It is in the run-up to the 2008 election that Roy Agyemang’s intriguing and timely documentary, Mugabe: Villain or Hero? begins.

The British-born son of Ghanaian parents, Agyemang had grown up wondering why African leaders were frequently portrayed as two-dimensional villains in the British media, especially in light of the fact that his parents had been contemporaries of the highly-regarded Kwame Nkrukmah, the Ghanaian politician who oversaw the nation’s independence from British rule in 1957.

So in 2007, he set out on a journalistic quest to gain a new perspective on Mugabe, who has ruled Zimbabwe since its independence from Britain in 1980.

To many in the western media, the titular question is one that barely needs asking. Few international leaders have attracted the widespread antipathy afforded to Mugabe, who frequently finds himself topping ‘world’s worst ruler’ lists.

Routinely accused of terrible human rights abuses, Mugabe is also held accountable for running his country’s economy into the ground, provoking financially devastating economic sanctions with his brutally inept leadership.

Mugabe at Zimbabwe investment conference
© Under The Radar Films Ltd.

Mugabe also became infamous in 2000 for being the first African leader to allow white-controlled farms to be seized and redistributed to indigenous population. The effects of this ruling on one particular family was explored in Lucy Bailey and Andrew Thompson’s 2009 documentary Mugabe and the White African.

Mugabe: Villain or Hero? was initially intended as a three-month project. But when Agyemang found he was able to get more access than he’d dreamed of, it mushroomed into a three-year odyssey – one perhaps worthy of a fictionalised thriller in its own right.

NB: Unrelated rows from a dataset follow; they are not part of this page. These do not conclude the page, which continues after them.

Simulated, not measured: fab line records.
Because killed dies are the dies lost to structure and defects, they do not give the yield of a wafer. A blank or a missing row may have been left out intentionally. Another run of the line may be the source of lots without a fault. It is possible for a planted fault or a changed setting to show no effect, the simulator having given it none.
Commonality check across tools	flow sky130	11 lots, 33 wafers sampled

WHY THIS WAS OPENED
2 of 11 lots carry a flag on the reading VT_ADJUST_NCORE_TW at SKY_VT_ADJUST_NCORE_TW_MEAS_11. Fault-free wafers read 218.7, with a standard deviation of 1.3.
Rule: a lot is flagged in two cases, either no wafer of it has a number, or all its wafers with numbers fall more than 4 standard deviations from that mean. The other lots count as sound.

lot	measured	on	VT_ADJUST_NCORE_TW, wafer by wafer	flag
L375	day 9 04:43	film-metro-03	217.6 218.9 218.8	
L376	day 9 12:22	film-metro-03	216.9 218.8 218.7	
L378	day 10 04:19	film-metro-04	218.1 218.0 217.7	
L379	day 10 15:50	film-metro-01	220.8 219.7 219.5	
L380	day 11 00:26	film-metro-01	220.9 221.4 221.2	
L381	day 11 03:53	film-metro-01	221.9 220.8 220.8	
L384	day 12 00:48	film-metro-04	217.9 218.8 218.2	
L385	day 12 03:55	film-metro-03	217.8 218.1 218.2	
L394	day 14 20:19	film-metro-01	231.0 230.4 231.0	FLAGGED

Alongside Zimbabwean interpolator-cum-sidekick Gari, Agyemang was able to go where the banned news networks CNN, BBC and Sky have all been unable: inside Mugabe’s inner circle.

Aygemang’s key aim in the documentary is to discover how and why Mugabe’s fall from grace came about. After all, he was not always such an international pariah: he was once nominated for a Nobel Peace Prize, and in 1994 awarded an honorary knighthood by Queen Elizabeth II.

He was also a regular face on the international stage, a fact neatly illustrated by an early photo montage which depicts him hob-nobbing with the likes of Margaret Thatcher, the Pope, Princess Diana, Nelson Mandela, Fidel Castro and John McEnroe (yes, that John McEnroe).

The answers which Agyemang finds are largely rooted in the troublesome intersection between international economics and post-colonial fallout. The end result is a curious mixture of documentary and personal self-discovery narrative (Agyemang’s quest for the ‘big’ interview with Mugabe is perhaps given too much prominence at the expense of greater journalistic integrity) – one which raises more questions than it ultimately attempts to answer.

Mugabe addressing farmers at dairy farm
© Under The Radar Films Ltd.

It is, however, notable for providing a fresh perspective on the Mugabe story, truly engaging with the thorny issue of African post-colonial international relations, and for securing incredibly close access to an undeniably fascinating figure. In close-up, Mugabe is seen to be a fiercely charismatic nationalist with more support among the Zimbabwean populace than western audiences might expect, argues Agyemang.

There is plenty of compelling archival news material, as well as great footage of reggae superstar Bob Marley’s historic appearance at independence celebrations in 1980 – reggae had been banned in Rhodesia (the country’s colonial-era name).

Most impressively, the film allows us the rare opportunity to see Mugabe as a human being, and not, for once, as a western media construct. It’s not an especially critical work, but emerges as an important tool for broadening debate.